Certain words can have different meaning depending on the topic, so if the text refers to Chicago, you know that it could be a place, a pop group, a music album or even a font. Depending on what kind of variation it is, you need to know what label you want to assign to this word.
When you identified the named entities, you want to find their relations.
Find the relations and disambiguate
Relations are what happened to who, when, where and so on. To get semantically meaningful results out of a piece of text you need to identify whom it is talking about, the time or date it refers to, the place it occurs, or the relationship between the named entities in the text.
One of the hurdles when parsing text is disambiguating mentions in text and group them if they refer to the same entity. For instance, if you have a text saying "John meets Olivia," you can easily tell that it contains two separate entities. If the next sentence is using pronouns such as "He surprised her with a rose," then you need to resolve the pronouns so that you can group "He" and "John" together as the same entity and so on. You need both named entity recognition and relation extraction to do co-reference resolution so that you can group these.
Apply the right technique
The difficulty in information extraction is choosing the right features and labels to for the extraction task. The underlying technology and algorithms are relatively generic.

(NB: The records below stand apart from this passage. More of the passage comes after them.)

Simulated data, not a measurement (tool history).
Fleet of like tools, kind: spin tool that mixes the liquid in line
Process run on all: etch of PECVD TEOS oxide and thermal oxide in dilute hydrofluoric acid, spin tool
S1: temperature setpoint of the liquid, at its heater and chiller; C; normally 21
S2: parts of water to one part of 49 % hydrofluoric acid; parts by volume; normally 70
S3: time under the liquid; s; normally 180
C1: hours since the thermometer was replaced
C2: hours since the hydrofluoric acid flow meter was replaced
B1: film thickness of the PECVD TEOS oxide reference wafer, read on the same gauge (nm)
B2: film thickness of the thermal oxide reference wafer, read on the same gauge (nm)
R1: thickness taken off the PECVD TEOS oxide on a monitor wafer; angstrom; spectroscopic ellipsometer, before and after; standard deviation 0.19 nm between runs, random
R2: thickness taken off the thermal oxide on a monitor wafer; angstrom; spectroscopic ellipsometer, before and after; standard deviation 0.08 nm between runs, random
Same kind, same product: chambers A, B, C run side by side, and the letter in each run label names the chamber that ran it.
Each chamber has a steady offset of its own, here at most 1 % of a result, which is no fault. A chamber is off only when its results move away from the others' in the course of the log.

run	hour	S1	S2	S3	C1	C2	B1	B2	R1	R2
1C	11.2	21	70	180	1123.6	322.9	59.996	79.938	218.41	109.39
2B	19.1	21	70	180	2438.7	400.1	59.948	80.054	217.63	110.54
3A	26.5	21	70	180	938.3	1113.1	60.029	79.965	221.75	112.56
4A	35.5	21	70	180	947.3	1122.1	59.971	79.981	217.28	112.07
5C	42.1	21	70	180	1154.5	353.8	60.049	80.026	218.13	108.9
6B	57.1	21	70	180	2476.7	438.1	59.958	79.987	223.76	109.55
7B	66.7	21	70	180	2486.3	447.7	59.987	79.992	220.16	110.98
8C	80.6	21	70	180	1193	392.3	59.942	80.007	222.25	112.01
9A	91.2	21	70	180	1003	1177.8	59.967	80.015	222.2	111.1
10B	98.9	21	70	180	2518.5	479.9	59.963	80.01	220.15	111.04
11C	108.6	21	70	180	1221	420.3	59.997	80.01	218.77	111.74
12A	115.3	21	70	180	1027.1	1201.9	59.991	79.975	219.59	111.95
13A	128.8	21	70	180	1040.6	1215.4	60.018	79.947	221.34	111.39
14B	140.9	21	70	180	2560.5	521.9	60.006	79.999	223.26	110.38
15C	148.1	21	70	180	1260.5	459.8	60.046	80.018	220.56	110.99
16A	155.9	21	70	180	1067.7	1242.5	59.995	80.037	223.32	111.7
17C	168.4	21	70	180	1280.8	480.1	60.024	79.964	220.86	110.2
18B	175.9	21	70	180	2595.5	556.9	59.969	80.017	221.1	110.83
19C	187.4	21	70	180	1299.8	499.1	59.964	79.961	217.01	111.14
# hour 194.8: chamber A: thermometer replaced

If you have well-defined data, for instance, fields like dates and phone numbers, you can use regular expressions to filter and parse the information. For other fields, it is common to use a machine learning approach where you set up a learning model that you then train over large datasets.
When building and training a model, it is beneficial and often necessary to use a supervised approach where you can inspect the efficiency of the model that you are making and fine tune it to get the results that you want.
What can you do with this information?
There are lots of business cases related to extracting information from bodies of text. For instances, named entities can be indexed and linked, which is very valuable for many organizations, especially ones that do business in areas related to search. Media organizations can also benefit from information extraction when they research news stories.
Sentiment analysis can be attributed to companies, products, and persons. You can analyze and even find potential new up- or downtrends and so gain a valuable market edge.
Text mining is all about mining for information, and while it is certainly tricky and challenging, applying this technology to your information stream can yield tremendous value.